This paper presents in a general manner some of the applications of the DorrClone (Dutch States Mines cyclone) in the metallurgical and heavy chemical fields. Technical or mathematical analyses of the design factors and of the mechanism whereby the cyclone effects its separation have been capably treated in a series of previous papers. Engineering and operational aspects of a few installations and laboratory tests have been chosen to emphasize the unique classification characteristics of the DorrClone and to illustrate its utility in certain difficult situations. Its use in coal washing and heavy-media operations are not considered.

Installation

Where more than one cyclone is to be installed, best overall efficiency and ease of control are obtained with equal distribution of both pulp volume and weight of solids among the cyclones, and with the same pressure being maintained at each cyclone feed nozzle.
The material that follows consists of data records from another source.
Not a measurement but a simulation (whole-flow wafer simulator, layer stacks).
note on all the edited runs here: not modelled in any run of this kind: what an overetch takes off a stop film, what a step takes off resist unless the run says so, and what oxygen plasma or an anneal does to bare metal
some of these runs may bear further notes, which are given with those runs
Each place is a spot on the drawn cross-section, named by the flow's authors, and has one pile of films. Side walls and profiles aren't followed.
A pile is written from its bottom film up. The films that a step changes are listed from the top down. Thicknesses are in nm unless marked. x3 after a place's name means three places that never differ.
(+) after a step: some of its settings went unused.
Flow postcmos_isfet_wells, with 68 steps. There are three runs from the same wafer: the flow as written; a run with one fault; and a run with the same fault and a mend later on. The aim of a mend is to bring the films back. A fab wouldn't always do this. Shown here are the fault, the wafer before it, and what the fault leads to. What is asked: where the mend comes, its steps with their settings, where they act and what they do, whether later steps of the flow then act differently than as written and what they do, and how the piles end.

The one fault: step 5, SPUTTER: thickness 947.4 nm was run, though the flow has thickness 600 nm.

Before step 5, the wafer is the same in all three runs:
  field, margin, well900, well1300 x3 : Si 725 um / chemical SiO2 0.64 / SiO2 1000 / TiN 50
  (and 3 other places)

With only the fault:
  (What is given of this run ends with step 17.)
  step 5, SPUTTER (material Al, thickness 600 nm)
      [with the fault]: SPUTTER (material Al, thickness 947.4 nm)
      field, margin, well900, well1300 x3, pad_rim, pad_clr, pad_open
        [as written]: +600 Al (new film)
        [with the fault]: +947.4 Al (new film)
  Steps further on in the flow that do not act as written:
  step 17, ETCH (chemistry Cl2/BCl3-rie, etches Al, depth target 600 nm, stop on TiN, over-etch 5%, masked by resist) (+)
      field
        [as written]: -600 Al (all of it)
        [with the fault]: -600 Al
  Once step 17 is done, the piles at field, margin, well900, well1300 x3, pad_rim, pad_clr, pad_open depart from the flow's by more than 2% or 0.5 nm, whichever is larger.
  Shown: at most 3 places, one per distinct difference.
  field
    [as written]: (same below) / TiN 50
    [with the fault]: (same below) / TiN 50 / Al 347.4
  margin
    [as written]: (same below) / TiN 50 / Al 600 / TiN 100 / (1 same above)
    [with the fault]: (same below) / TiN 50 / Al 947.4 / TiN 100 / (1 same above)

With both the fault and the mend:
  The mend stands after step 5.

Feed, pressure control: Under normal operating conditions it is not unusual for some surge to exist in the feed that is to be sent to the cyclone. As will be discussed later, surges in the solids content of the pulp are usually not of great operational consequence, but surges in feed volume are a problem.

Several systems have been devised for absorbing surges in feed volume, each involving a surge tank. If the surges are small and fairly rhythmical, a tank of sufficient size might be installed to dampen out

the surge. If the surges are large or of long period, the pump speed should be changed by some control or regulator system, and the number of cyclones on the line should be varied to keep the inlet pressure relatively close to the optimum value.

DorrClone Underflow Control

If full advantage is to be taken of the ability of the DorrClone to produce a dense underflow, some method must be adopted whereby physical adjustments of the cyclone are made automatically in response to the normal operating variations in feed composition. The density of the underflow from the cyclone has been shown to be a function of the apex orifice diameter if the feed rate and analysis are fixed and, as a corollary, the density of the underflow may be controlled by adjusting the apex orifice opening as the feed rate and composition vary. By decreasing the apex orifice opening, the density of the underflow is increased.

The adjustment of the apex orifice to control underflow density should be made in a manner that will minimize disturbance of the normal flow pattern of the cyclone. The most convenient device now known is an adjustable aperture.

The DorrClone can be equipped with any type of sensitive nonhunting control instrument capable of operating in response to a 0 to 10 or 0 to 20 in. of water control range. It is preferable to have manual adjustment for both proportional band and reset time.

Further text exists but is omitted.